Includes 3,912 restricted shares granted pursuant to the United Financial Bancorp, Inc. 2015 Omnibus Stock Incentive Plan. The original grant of 5,876 shares vest in equal 33% increments over a three year period, the first 33% vesting on November 18, 2016 and the subsequent vesting on each annual anniversary of the grant date thereafter. The reported number is net of 1,964 shares withheld by the Issuer for tax withholding purposes.
Includes 798 Shares of Restricted Stock granted pursuant to the Rockville Financial, Inc.'s 2012 Stock Incentive Plan. The original grant of 1,216 shares vest in four equal annual installments of 25%, with the first installment to vest on June 21, 2013 and an additional 25% to vest on each annual anniversary of the grant date thereafter. Pursuant to the Agreement and Plan of Merger, dated November 14, 2013, at legal close on April 30, 2014, all shares became 100% vested. The reported number of shares is net of 418 shares withheld by the Issuer for tax withholding purposes.

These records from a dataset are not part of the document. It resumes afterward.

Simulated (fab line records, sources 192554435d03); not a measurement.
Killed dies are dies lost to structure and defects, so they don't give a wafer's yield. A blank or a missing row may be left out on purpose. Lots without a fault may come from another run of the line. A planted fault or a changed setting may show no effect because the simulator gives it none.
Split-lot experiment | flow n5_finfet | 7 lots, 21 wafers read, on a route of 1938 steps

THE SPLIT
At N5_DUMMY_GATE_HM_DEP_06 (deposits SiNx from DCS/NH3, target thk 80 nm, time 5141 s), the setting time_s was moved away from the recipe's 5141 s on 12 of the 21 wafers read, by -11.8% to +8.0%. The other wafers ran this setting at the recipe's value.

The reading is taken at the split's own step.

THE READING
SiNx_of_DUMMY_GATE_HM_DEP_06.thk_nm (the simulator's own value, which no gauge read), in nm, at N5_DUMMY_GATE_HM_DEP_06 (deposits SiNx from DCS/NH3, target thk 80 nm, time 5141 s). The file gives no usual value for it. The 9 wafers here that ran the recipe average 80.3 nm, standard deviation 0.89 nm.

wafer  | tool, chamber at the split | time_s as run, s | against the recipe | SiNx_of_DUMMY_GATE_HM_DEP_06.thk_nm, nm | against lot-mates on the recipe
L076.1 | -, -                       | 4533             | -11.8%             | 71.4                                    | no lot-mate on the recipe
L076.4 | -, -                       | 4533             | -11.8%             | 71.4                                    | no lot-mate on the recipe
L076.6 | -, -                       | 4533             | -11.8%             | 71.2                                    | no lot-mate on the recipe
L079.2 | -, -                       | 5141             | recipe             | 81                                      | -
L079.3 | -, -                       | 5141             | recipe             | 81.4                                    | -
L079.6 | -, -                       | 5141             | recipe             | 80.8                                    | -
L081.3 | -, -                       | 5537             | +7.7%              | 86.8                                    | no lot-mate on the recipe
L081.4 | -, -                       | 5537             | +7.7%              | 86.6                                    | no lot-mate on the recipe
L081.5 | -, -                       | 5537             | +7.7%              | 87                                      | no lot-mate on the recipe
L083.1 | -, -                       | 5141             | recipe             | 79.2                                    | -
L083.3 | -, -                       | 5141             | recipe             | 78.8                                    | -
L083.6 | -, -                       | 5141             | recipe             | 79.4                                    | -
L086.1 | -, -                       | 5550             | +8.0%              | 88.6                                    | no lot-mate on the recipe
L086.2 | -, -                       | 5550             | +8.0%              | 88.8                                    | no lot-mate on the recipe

Includes 9,382 restricted shares granted pursuant to the Rockville Financial, Inc.'s 2012 Stock Incentive Plan. The original grant of 14,201 shares will vest in four equal annual installments of 25%, with the first installment to vest on June 21, 2012 and an additional 25% to vest on each annual anniversary of the grant date thereafter. Pursuant to the Agreement and Plan of Merger, dated November 14, 2013, at legal close on April 30, 2014, all shares became 100% vested. The reported number of shares is net of 4,819 shares withheld by the Issuer for tax withholding purposes.
Includes 1,787 restricted shares granted pursuant to the Rockville Financial, Inc. 2012 Stock Incentive Plan. The original grant of 2,731 shares vest in equal 33% increments over a three year period, the first 33% vesting on June 20, 2015 and the subsequent vestings on each annual anniversary of the grant date thereafter. The reported number is net of 944 shares withheld by the Issuer for tax withholding purposes.
Includes 1,693 shares of Restricted Stock granted pursuant to the Rockville Financial, Inc.'s 2015 Stock Incentive Plan. The original grant of 5,876 shares cliff vested on December 31, 2018, if and only if, United Financial Bancorp, Inc. meets certain performance goals. Not all requirements were met, and as a result, this transaction represents the distribution of the original 5,876 granted shares decreased by 3,409 shares for not meeting those performance requirements. The reported number of shares is net of 774 shares withheld by the Issuer for tax withholding purposes.
Includes 2,964 restricted shares granted pursuant to the United Financial Bancorp, Inc. 2015 Omnibus Stock Incentive Plan. The original grant of 3,796 shares vest in equal 33% increments over a three year period, the first 33% vesting on November 22, 2017 and the subsequent vesting on each annual anniversary of the grant date thereafter. The reported number of shares is net of 832 shares withheld by the Issuer for tax withholding purposes.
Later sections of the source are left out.